Colorado's grape growing regions range in elevation from 4000 to 7000 feet and are thus among the highest vineyards in the world. The high elevations result in hot days accompanied by cool nights. Day to night temperature variations typically range from 25 to 30 degrees during the grape maturation months of August and September. The long, warm daylight hours of intense high altitude sunlight mature the fruit completely and build the natural sugars. The cool evenings and nights cause the grapes to retain the acids so vital to premium wine making.
Vineyard acreage in Colorado has grown tremendously in the past decade. A 1983 census recorded 20 acres of grape vines under cultivation in the state. Today Colorado boasts 80 vineyards totaling 380 acres of vines with 30 acres of new vineyards being planted during 1995. Nearly 75 percent of the acreage is located in Mesa County's Grand Valley. Adjacent Delta County and its North Fork Valley of the Gunnison River accounts for another 20 percent of the state's vines. Virtually all of the grapes in Colorado are produced for winemaking. The 1995 harvest was composed of 30% Chardonnay; 18% Merlot; 10% Cabernet sauvignon; 8% Pinot noir with the remainder consisting of Cabernet franc, Riesling, Gewurztraminer, Sauvignon blanc, Viognier and other varieties. Colorado now hosts 410 acres of wine grapes with 193 of those acres of bearing age. Yield of the bearing acres averaged 2.92 tons per acre in 1995.

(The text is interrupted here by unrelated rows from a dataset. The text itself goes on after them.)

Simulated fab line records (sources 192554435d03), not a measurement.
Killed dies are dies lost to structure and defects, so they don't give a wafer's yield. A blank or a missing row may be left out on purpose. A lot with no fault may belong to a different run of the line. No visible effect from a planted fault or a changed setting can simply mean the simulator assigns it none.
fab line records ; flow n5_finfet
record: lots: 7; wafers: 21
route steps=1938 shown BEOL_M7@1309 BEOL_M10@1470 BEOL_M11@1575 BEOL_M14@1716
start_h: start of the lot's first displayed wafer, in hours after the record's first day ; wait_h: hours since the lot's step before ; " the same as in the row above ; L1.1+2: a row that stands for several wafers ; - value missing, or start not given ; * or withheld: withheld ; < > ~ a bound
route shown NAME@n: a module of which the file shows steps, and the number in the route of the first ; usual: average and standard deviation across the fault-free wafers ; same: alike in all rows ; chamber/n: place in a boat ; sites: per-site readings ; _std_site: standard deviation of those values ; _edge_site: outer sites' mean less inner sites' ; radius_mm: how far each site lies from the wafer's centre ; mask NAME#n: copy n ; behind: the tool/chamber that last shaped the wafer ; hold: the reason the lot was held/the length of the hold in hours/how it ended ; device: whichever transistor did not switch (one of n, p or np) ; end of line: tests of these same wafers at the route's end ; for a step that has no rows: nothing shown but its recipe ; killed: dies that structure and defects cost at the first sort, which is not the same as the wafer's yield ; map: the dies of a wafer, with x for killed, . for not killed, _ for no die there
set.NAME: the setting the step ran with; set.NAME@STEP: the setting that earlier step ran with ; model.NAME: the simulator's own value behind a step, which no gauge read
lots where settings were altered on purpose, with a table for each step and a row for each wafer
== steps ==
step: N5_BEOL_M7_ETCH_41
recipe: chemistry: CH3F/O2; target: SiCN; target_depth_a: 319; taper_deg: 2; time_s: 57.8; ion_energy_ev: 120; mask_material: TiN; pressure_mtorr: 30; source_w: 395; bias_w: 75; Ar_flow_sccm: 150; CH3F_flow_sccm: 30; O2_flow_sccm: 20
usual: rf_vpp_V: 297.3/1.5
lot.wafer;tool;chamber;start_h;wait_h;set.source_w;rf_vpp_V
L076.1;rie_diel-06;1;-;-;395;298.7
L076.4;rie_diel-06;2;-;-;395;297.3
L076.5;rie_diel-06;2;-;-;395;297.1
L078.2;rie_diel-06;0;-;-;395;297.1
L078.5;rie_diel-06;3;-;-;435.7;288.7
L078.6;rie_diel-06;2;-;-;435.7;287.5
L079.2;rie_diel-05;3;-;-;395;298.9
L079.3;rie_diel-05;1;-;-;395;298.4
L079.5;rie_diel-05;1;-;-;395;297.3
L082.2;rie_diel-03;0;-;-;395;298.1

Five Palisade wineries (Mesa County) tallied nearly 24,000 visitors during the summer of 1995. Wineries estimate that this represents a 200 to 300% increase over 1994. Market research conducted by the Grand Junction Visitor & Convention Bureau concludes that the Grand Valley wineries are now second to only the Colorado National Monument as the leading destination for Front Range-based visitors to the Grand Junction area. As consumer awareness of Colorado wines continues to grow, so too will the economic impact of winery-oriented tourism.
The Colorado legislature created the Colorado Wine Industry Development Board in 1990 to promote the state's growing wine industry. Since that time, the number of wineries in Colorado has increased from five to fifteen.